Tuesday, March 6, 2018

Tell us how you really feel

Recently I've seen so much political bickering surrounding people defending the behavior of political figures they like when they have (or would have) condemned the same behavior from people they don't like.

You know what I'd really like to see? I'd like to see these folks presented with a piece of news, but have it misrepresented as a different political figure's actions. Then see what kind of fury and outrage they spit when they think it's not something one of their darlings did. See what kinds of condemnations and justifications they come up with. Then reveal that actually it was behavior exhibited by someone they support and see what changes.

You know what, though? It wouldn't help.

Because just as much as they excuse and defend terrible behavior for people they like, they exaggerate and demonize the actions of people they don't like. As soon as they hear it was done by someone they do like, they start fumbling for a reason why THAT person is justified in behaving like that but it's intolerable when their opponent does it.

I've seen this frequently in expressions of bigotry, too.

I've had conversations where someone I know is claiming that an entire group behaves a certain way because that's just how they are, and they take any presentation of people framed in a terrible light to represent their actual real-life culture, but when they see someone of a different group they already have established positive opinions of behaving that way, these exposures do not change how they think of those people. This happens with race and with religion. With politics and with orientation. With gender and with education and ability. Those people aren't like us and we haven't had much exposure to them? Well, any negative presentation of them is probably true. Those people who ARE like us are getting tarred and feathered in the media? We know it's not because they're like us.

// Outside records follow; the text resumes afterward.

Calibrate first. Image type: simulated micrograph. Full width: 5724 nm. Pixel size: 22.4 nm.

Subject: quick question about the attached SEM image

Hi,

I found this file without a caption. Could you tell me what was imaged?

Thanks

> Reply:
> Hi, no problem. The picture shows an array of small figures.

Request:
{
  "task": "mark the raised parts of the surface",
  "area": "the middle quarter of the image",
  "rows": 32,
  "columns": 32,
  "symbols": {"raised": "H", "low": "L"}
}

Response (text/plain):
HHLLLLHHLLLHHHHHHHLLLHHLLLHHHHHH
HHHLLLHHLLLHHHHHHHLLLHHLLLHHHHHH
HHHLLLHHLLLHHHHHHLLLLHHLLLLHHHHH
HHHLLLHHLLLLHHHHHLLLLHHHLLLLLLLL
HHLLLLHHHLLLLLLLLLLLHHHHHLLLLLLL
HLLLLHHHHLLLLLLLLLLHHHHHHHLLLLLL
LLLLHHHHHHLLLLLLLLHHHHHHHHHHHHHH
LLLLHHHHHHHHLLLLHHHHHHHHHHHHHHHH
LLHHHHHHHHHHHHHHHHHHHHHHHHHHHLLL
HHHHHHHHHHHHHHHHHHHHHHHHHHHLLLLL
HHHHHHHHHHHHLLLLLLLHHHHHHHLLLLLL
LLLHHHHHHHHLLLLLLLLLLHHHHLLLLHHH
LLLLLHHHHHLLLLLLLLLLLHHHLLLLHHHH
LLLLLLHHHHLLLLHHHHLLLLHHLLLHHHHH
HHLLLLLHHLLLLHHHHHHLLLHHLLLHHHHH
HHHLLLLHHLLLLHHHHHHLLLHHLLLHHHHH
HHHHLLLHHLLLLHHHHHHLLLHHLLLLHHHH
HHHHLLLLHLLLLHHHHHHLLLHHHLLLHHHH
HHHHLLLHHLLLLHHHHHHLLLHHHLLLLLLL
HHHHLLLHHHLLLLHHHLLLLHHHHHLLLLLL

What I really hate about bigotry and confirmation bias is how fiercely people WANT to believe terrible things about people they don't know. Doesn't matter if your politician did something awful; it's not that big a deal and the other guy's worse so let's talk about that. Doesn't matter if it affects YOUR life not in the slightest if people believe or disbelieve stereotypes about another culture; we need to reinforce these gross portrayals with uncritical belief because ~well it's THE TRUTH so we have to talk about it~. Doesn't matter if everyone of this gender that you're friends with is cool; you know overall that OTHER GENDER is by and large inferior to yours, and examples to the contrary are exceptions, not indications that the rule itself is flawed.

We learn from experience and we make decisions emotionally and there is nothing wrong with that. What infuriates me is the absolute refusal by people who think they're reasonable to apply actual reason to the situations. Hold your own people to the same standards you hold the opposition. Have some basic integrity when you evaluate why you support and reject what you do. Ask yourself whether you would really excuse someone's behavior or vilify them categorically if you found out the person you're talking about is on the other team. If your mind (and your research) immediately jumps to justify the opinion you already hold, that's an example: if you find yourself searching for a reason why what your boy did must be okay or why what their boy did must be bad when you would've flip-flopped in another context, you're operating from a fundamentally dishonest position and I know I can't trust anything you say, even if I agree with it.